Is there a standard methodology to compare results (for accuracy) of a classification algorithm against a clustering algorithm? I have data that has only two true labels. Easy enough to check accuracy when I run a binary classification on it, but if I run clustering, where I ask it to cluster the data into 5 groups, how can I check the accuracy and compare it to the binary classification. I know clustering is not suitable for (two label) data but how can one prove this mathematically?
2 Answers
Clustering into more than two clusters is one way to do 2-class classification (just pick which ever label is more common in each cluster to be the predicted label for the cluster). However it's a very strange approach because it ignores the labels until the very end after the clustering is computed. Supervised learning (i.e. classification) provides much more powerful tools like random forests for classification.
Don't approach clustering as classification
They have very different objectives, and really should not be compared. Classification is about reproducing known labels, and you need to pay attention to overfitting, train/test splitting etc. Clustering on the other hand is exploratory. Any truly exploratory method will eventually not find anything, or will turn up obvious results only.

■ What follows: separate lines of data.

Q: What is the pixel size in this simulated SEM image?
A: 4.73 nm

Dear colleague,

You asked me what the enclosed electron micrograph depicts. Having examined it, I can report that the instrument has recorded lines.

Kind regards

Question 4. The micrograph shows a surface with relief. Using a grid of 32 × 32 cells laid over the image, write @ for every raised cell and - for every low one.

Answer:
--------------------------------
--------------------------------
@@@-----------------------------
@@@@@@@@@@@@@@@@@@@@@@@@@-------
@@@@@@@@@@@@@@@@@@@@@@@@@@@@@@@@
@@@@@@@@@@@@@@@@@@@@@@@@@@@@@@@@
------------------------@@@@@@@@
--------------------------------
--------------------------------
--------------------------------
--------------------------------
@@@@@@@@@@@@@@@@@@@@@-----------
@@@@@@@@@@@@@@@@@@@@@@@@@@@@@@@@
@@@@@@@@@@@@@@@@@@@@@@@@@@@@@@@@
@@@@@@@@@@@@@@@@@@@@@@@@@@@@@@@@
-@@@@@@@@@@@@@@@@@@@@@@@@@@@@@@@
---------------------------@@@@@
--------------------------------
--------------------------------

By trying to evaluate it the same way as classification, you "overfit" to clustering methods that yield the obvious, if anything.
Instead, evaluate Clustering by looking at the results. If you learn something from the result, then it was good. If not, try again.
Don't try to stick a number on everything
There is more than black, white, and 50 shades of grey. Putting everything into a single number is a grayscale view of the world... it's popular (so is "good vs. evil" thinking); but in science we should do better.